A top priority for the new Chinese leadership will be addressing the challenges in the regional economic landscape. China, along with the rest of Asia, is closely following the Trans-Pacific Partnership (TPP). The US is the driving force behind this sub-regional trade block coming up in the Asia-Pacific region. Comprising Australia, Brunei, Chile, Malaysia, New Zealand, Peru, Singapore, Vietnam and the US, the TPP, while being a collective of APEC members, does not include major APEC economies like China and Indonesia. The groups economic significance has increased with the addition of Canada and Mexico and will become even more if Japan, South Korea and Thailand join it.
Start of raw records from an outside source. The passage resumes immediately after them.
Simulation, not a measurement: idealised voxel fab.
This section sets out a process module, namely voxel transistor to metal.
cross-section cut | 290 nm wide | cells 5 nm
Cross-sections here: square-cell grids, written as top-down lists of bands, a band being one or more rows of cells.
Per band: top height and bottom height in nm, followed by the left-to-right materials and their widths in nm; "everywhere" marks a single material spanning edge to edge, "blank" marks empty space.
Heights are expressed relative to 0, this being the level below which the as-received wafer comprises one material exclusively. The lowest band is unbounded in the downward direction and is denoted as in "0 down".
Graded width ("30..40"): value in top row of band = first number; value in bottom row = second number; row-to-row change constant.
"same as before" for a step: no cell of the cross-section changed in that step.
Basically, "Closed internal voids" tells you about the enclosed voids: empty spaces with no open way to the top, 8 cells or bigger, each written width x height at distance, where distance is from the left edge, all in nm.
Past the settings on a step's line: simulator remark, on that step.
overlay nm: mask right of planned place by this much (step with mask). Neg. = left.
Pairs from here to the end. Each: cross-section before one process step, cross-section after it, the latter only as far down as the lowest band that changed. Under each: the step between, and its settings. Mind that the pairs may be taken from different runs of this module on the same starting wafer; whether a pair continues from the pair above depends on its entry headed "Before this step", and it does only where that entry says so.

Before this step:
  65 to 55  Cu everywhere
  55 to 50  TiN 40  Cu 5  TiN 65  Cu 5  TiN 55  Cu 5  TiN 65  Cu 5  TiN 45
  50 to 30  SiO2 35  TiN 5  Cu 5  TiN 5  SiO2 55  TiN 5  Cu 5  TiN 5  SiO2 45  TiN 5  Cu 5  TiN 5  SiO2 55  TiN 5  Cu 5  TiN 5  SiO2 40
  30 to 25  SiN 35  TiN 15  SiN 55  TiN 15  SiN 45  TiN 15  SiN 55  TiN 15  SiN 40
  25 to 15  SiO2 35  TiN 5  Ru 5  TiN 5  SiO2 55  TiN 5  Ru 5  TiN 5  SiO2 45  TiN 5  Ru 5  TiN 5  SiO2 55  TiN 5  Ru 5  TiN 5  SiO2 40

Most opinions in China perceive the TPP as a US-led alliance for reducing Chinas strategic clout in the region. Gradually, some other opinions are gaining influence. These include efforts for assessing the economic gains and losses of Chinas staying out of the TPP, or, in the distant future, becoming a part of it. Given Chinas strong trade and investment links with several TPP members, losses from diversion of trade and capital flows cannot be ruled out. These impacts are being assessed for gauging the economic harm that TPP can inflict on China.
The growth of the TPP has encouraged China to invest more resources and energy in other regional integration efforts. China is part of all integration efforts involving ASEAN and other major Asian economies. These include the ASEAN+3 (China, Japan, Korea) and the East Asian Summit (EAS). The latter includes ASEAN, China, Japan, Korea, India, Australia, New Zealand, US and Russia. The EAS will probably become marginal to the RCEP, or the Regional Comprehensive Economic Partnership.
The RCEP involves the integration of the ASEANs FTAs with non-ASEAN Asian economies. It would aim to consolidate the FTAs that ASEAN has with Australia, New Zealand, China, India, Japan and Korea. The consolidation would result in the ASEAN connecting to the rest of the major Asian economies in a hub and spoke economic framework with ASEAN as the hub.
Over the next few years, the Asia-Pacific would witness growth of both the TPP and the RCEP. Considerable interest has been generated among the economic and strategic communities over whether simultaneous negotiations would proceed harmoniously in the two arrangements. This is a major concern for China.
The TPP has had a head-start over the RCEP. TPP negotiations have been on for more than four years now and have finished fifteen rounds. RCEP negotiations would begin from March next year. These negotiations might be influenced by developments in the TPP since there are members common to both such as Australia and New Zealand and ASEAN countries like Brunei, Malaysia, Vietnam and Singapore. The common members would probably include Japan and Korea too in the long term.
China would be uncomfortable if the TPP influences the RCEP. The TPP is an ambitious agreement covering several WTO plus issues including intellectual property, labour and environment. It is aiming to rewrite the rules of international trade by aligning them with domestic regulations. The common members might try to force upon the RCEP the ideas of the TPP not only in WTO plus areas, but also traditional market access issues such as tariffs and non-tariff barriers. This will be an awkward situation for China, as much as it will be for India, who also features in the RCEP, but not in the TPP.
Greater influence of the TPP on the RCEP would also increase Chinas strategic discomfort. China is likely to view the TPP invasion as an effort by the US allies in the TPP to drag the RCEP closer to the TPP for maximising the US economic and strategic advantages.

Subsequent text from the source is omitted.